The most aggressive proposal, however, came from Berlin, where Defense Minister Annegret Kramp-Karrenbauer called for a massive European Union (EU) force to occupy northern Syria, supposedly working in coordination with Russia and Turkey. “My proposal is that we would set up an internationally controlled safe zone, involving Turkey and Russia,” she said. “I believe that would be a strong political and diplomatic response of the European powers in NATO.”
Tens of thousands of troops from Germany, Britain, France and other EU states would be mobilized under this proposal, in the largest EU overseas occupation force in decades. Roderich Kiesewetter, a former German army staff officer serving as a foreign policy specialist for Kramp-Karrenbauer’s Christian-Democratic Union (CDU), estimated that 30,000 to 40,000 troops would be involved.
Kramp-Karrenbauer is to argue for her proposal at tomorrow’s NATO defense ministers meeting in Brussels.
This proposal testifies to the vast shift to the right in official European politics over the last decade. For the first time since the fall of the Nazis in 1945, Berlin is proposing an international military operation; previously, it supported wars launched by Washington, Paris or other powers. Since Berlin began to remilitarize its foreign policy, however, shortly after Washington backed off from bombing Syria in 2013, politicians and right-wing extremist academics have ceaselessly promoted militarism to try to overcome deeply rooted popular opposition.
Amid a military buildup across Europe, France and Sweden have announced timelines for restoring the draft. Collectively, the EU powers have pledged to pour hundreds of billions of euros into their militaries over the coming years. Kramp-Karrenbauer’s remarks show that this buildup aims not to make Europe safe for democracy against foreign invasion, but to prepare the EU powers to wage their own neocolonial wars in oil-rich regions key to their strategic interests.
Imperialist circles in both America and Europe are outraged at the military and financial advantages that could accrue to Russia, Iran and China from their defeat in Syria. One recent essay from the US Brookings Institution think tank complained: “The prospect of lucrative reconstruction deals has triggered a deluge of interest from governments and firms looking to profit from Syria’s devastation. The regime’s closest allies, Russia and Iran, have been the most prominent beneficiaries of the Syria reconstruction gold rush, with China not far behind.”
As a trade war escalates between Washington and the EU, with threats of billions of dollars in trade war tariffs on both sides, US-EU geostrategic divisions are also widening. However, the EU powers also view the defeat of NATO’s Islamist and Kurdish proxies in Syria, and the victory of the Russian-backed Syrian regime of President Bashar al-Assad, as a threat to their strategic interests and world position. As Berlin seeks to advance its own independent interests, it does so—for now—under the increasingly thin and unsteady cover of the NATO alliance.

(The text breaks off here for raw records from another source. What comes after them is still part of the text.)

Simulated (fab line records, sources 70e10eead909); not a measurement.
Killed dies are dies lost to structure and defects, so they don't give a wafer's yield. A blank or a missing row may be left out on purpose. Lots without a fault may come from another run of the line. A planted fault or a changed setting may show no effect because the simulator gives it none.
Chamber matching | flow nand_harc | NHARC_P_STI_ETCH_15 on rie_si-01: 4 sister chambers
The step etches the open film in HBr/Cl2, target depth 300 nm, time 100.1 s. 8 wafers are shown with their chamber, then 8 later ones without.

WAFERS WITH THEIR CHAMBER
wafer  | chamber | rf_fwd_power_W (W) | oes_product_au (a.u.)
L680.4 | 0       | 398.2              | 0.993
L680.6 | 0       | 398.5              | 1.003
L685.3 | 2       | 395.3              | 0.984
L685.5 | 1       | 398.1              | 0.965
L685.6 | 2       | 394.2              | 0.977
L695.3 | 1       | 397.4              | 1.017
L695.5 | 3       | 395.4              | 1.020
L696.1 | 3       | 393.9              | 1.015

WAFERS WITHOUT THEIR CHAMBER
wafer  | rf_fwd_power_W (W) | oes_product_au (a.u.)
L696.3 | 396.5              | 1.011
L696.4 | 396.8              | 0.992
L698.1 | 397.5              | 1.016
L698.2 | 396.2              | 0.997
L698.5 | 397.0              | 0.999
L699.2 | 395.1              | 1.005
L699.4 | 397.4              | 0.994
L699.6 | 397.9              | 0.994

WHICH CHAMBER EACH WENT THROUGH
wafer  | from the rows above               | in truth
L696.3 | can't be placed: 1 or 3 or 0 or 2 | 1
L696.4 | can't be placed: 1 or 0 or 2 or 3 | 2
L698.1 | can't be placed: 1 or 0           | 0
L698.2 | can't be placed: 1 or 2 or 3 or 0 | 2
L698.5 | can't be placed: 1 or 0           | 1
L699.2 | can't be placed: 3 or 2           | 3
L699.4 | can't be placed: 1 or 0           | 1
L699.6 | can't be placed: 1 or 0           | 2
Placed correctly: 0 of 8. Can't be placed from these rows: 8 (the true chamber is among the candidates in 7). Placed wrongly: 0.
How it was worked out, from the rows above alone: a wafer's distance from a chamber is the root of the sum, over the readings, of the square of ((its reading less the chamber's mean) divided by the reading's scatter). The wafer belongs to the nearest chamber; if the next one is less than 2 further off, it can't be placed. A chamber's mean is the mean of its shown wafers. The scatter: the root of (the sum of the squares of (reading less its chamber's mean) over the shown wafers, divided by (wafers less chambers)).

In an article titled “What the Syrian debacle means for the Middle East and Europe,” German news magazine Der Spiegel warned: “Now that the U.S. has withdrawn from northern Syria, a trio of autocrats is dividing the country up between them. … Rarely has a single act in global politics triggered such a rapid chain of events as the U.S. pullout from Syria last week.”
Calling Trump’s Kurdish policy “the end of a world power,” Der Spiegel continued: “A changing of the guard is taking place in Syria. The West has surrendered. The Europeans and the Americans have repeatedly condemned the atrocities in Syria, but they have done little to prevent them. Meanwhile, the despots—Assad, Erdogan and Putin—are emerging as the victors. And the consequences will be felt far beyond the Middle East.”
EU denunciations of Middle East despots reek of hypocrisy. The plain fact is that the imperialist powers currently face a humiliating defeat in the Middle East, where they bear responsibility for decades of wars launched on the basis of lies and provocations, like the claim that the Iraqi regime had weapons of mass destruction used to justify the 2003 invasion of Iraq.
A general retreat of NATO forces is now underway across Syria and Iraq, where Washington and its European allies have been involved in bloody wars of plunder ever since NATO led the 1991 Gulf War against Iraq. Taken collectively, these wars killed or wounded millions, and turned tens of millions of people into refugees. The hasty retreat of the remaining US troops from northern Syria is now leading to an outpouring of protests.
The population of Syrian villages through which convoys of US armored vehicles passed pelted them with tomatoes or eggs, or allegedly shouted slogans denouncing them for betraying Washington’s Kurdish allies. After they crossed the border into Iraq, these convoys were met with further protests and calls in English of “Fuck off.”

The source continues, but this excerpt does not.